What happened to Woodford?

Financial Times columnist Tim Harford posits three broad explanations for Mr. Woodford’s travails, an exploration of which I think is required reading for any would-be investor. 

It’s possible that Mr Woodford lost his touch. Successful people can become overconfident or complacent. There may be some merit to this, but it strikes me as a little insufficient as an explanation. 

A more likely possibility is that the world changed. Billy Beane’s success with the Oakland A’s baseball team (as depicted in the movie Moneyball) was once unusual, but when the competition noticed, the edge disappeared. In investing, having an edge is all important, but capital markets are complex and adaptive, so the advantage from good ideas tends to decay once rivals figure it out. 

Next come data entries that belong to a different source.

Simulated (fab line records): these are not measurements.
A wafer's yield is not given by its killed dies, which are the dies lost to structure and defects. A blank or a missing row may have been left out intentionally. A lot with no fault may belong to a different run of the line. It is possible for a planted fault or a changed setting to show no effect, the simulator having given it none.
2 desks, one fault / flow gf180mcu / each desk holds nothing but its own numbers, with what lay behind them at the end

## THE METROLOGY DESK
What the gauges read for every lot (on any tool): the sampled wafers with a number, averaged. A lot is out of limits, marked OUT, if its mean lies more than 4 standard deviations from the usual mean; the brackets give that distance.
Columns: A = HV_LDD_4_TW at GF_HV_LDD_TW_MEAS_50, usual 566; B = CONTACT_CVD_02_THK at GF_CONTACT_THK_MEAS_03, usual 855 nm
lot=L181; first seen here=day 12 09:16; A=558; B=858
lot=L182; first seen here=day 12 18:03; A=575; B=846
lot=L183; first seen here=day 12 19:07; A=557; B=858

A third possibility, and the one we are most likely to resist as an explanation is: that luck was involved. To be fair, this looks like a stretch.  Afterall, Mr Woodford had a track record of above average performance that was anything but fleeting – at least not in the same category as Leicester. Nevertheless, we must consider the possibility. As the poet Jean Cocteau wittily observed, “We must believe in luck. For how else can we explain the success of those we don't like?”.  
 

Was luck really part of the saga? 

Despite our best efforts, the idea that things might not work out the way we want because of randomness is very unedifying. It’s more than a little uncomfortable to think that people we entrust our savings to, might in some way be essentially flipping coins. But consider the possibility we must. 

Acceptance of the role of luck in outcomes is a necessary prelude to good decision making. It’s about making better decisions, when we don’t have all the facts. And rarely in investment markets will you be operating under these conditions. When we accept that we can’t be sure, we are less likely to fall into the trap of black-and-white thinking; That actions have some predictable outcome. 

All of this is not to say that skill doesn’t matter — clearly it does. But in highly skilled and competitive environments, luck will play a greater role in the outcome, than where skill levels vary widely. Good luck plus skill beats bad luck plus skill all day. This has been coined the ‘paradox of skill' - where luck explains the difference between triumph and failure. 

The relevance of this to investing today is particularly pertinent, given the inexorable rise of passive investing. At first blush, the rise of passive looks like a trend that should be a boon to stock pickers like Mr Woodford; afterall, the more ‘dumb’ money that invests based upon a ‘paint by numbers’ passive approach, the greater the inefficiencies for active managers to exploit. Not if the lunch that passive has been eating is mostly that of the unskilled active managers. 

It’s hard to know whether passive has been sucking the ‘dumb-money’ from the active game. But one way of assessing this is to observe whether the variance in performance between the best and worst fund managers has been narrowing. According to the well-known investment author Michael Mauboussin the variance in fund returns has been declining for the last 50 years. When you have more skill, results become more uniform and so luck has more room to influence outcomes.
 

The lessons from Woodford

The Woodford tale follows a pattern we all notice - genius followed by mediocrity. As Tim Harford notes, mediocrity followed by genius just looks like genius. So, it’s nigh on impossible for us to tell where the next banana skin lies.

The dust has not yet finally settled on the Woodford affair. Perhaps Neil Woodford was unlucky. Perhaps he became complacent. Or maybe the world adapted, and he didn’t. 

Whether it’s soccer, baseball, golf, or investing, we would do well to make peace with the idea that we can’t know for sure what contribution luck, graft, or adaptability have in the outcome. And that’s okay. But if you can’t accept this, surprises will always lie in wait.